Disappointment's Weight
This text is an attempt to understand the impact of trauma when it exceeds the event itself, turning into a prolonged sense of disappointment and disconnection from meaning. It is about songs that became collective memory, about hope that once felt close, and how it gradually turned into an open question about survival, loss, and what remains of us after all this devastation.
“Your eyes wander over you and grieve Afraid that this smile will never grow again in my heart”
— Sofia Zmerta
How do emotional songs, in the midst of tragedies, turn into collective elegies?
How does a lover become an entire city, and absence become death? And how does longing shift from a person to thousands of breaths and details we once believed would stay with us forever?

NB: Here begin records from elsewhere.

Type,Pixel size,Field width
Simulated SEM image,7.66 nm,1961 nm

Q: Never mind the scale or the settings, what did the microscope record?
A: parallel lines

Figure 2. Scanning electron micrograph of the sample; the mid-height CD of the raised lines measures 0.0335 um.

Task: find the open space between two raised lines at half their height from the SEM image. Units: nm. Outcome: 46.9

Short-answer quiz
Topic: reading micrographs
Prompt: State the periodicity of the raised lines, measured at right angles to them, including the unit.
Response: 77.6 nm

Our neighbor used to play Fairuz in the mornings, and Abdel Halim and Um Kulthum in the evenings. But in July, it felt as though he had lost every means of refusal except by playing Suwayda’s traditional songs on a loudspeaker all day long.
I used to envy the people of As-Suwayda six years ago, when they brought life back to us. They revived what I had begun to think were childhood illusions: chants, revolutionary songs we used to whisper after every gathering, crying as though they were our last dreams. I thought we had died before Sahat Al-Karama (Square of Dignity) rekindled hope in us.
I used to walk back from university carrying a small bag with light Arabic tobacco, rolling papers, and filters. I was still learning how to roll properly, and I could no longer afford imported cigarettes. I imagined the streets filling with people again — angry and hopeful, afraid and determined to live at the same time. Then I would sit frozen in front of my phone, watching the news, tears choking me, telling myself: maybe we are not defeated yet.
We used to send greetings to one another from the squares — secretly and openly — still wanting the same thing: to live with dignity.
During those years, friends in Suwayda would invite us — activists in other Syrian cities — to come to them for safety, after any attempt at activism in our areas had become nearly impossible under the suffocating security grip. We knew there was a place in Syria still able to say “no” without being immediately crushed. I never went, but I always felt that the fall of Suwayda would not be a local event, but a loss that touches everyone.
Then July 2025 arrived.
I followed the news as if watching a nightmare even Assad could not have produced. Dazed, trying not to lose my mind. It was not only the horror that shocked me, but the feeling of betrayal — as if we suddenly woke up to discover we no longer knew who we had once aligned ourselves with, or what remained of the slogans we had once shouted together in the streets.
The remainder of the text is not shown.